Dark order books, which permit shares to be
bought and sold without publicly informing the market until the
trade is completed, accounted for 6.9 percent of total European
stock trading last month, up from 6.4 percent the month before
and 5.7 percent a year earlier.
Around 53 billion euros ($66.95 billion) worth of shares changed
hands in dark pools in September, up 20 percent from the
previous month and 29 percent year on year. This compares with
just 250 million euros in January 2008.
Dark pool trading has been rising despite growing scrutiny by
regulators, who are concerned that brokers and proprietary
trading firms that use aggressive high-frequency trading
strategies have an unfair advantage over other clients.

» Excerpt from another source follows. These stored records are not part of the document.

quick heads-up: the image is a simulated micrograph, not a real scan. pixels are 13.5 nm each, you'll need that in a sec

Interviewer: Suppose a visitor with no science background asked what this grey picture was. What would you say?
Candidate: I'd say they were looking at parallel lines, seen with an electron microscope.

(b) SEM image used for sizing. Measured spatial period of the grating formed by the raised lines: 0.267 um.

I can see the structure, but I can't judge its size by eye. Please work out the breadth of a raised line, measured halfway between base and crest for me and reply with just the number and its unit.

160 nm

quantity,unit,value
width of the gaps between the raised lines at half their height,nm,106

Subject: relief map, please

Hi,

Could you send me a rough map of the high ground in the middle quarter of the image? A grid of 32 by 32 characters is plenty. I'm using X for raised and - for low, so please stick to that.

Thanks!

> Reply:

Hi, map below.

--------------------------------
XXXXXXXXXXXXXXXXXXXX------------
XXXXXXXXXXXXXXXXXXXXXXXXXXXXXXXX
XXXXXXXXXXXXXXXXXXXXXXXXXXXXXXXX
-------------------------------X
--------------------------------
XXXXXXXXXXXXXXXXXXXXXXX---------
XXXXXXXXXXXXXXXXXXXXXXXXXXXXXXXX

Since June, U.S. authorities have begun investigating dark pools
operated by a number of European and U.S. banks, including
Switzerland's UBS and the United States' Goldman Sachs Group.
UBS Multilateral Trading Facility, BATS Chi-X Europe and
Turquoise were responsible for roughly half of all orders
executed on "dark" books last month.
Dark pools' share of total market turnover may still be small,
but they have been growing faster than "lit" order books - where
live trade data is published - operated by primary stock
exchanges and various other firms.
Equity turnover on these "lit" order books rose 5 percent year
on year in September to 714 billion euros, but it remains down
from over a billion in 2008. Total turnover across dark and lit
order books was up 7 percent last month to 767 billion euros.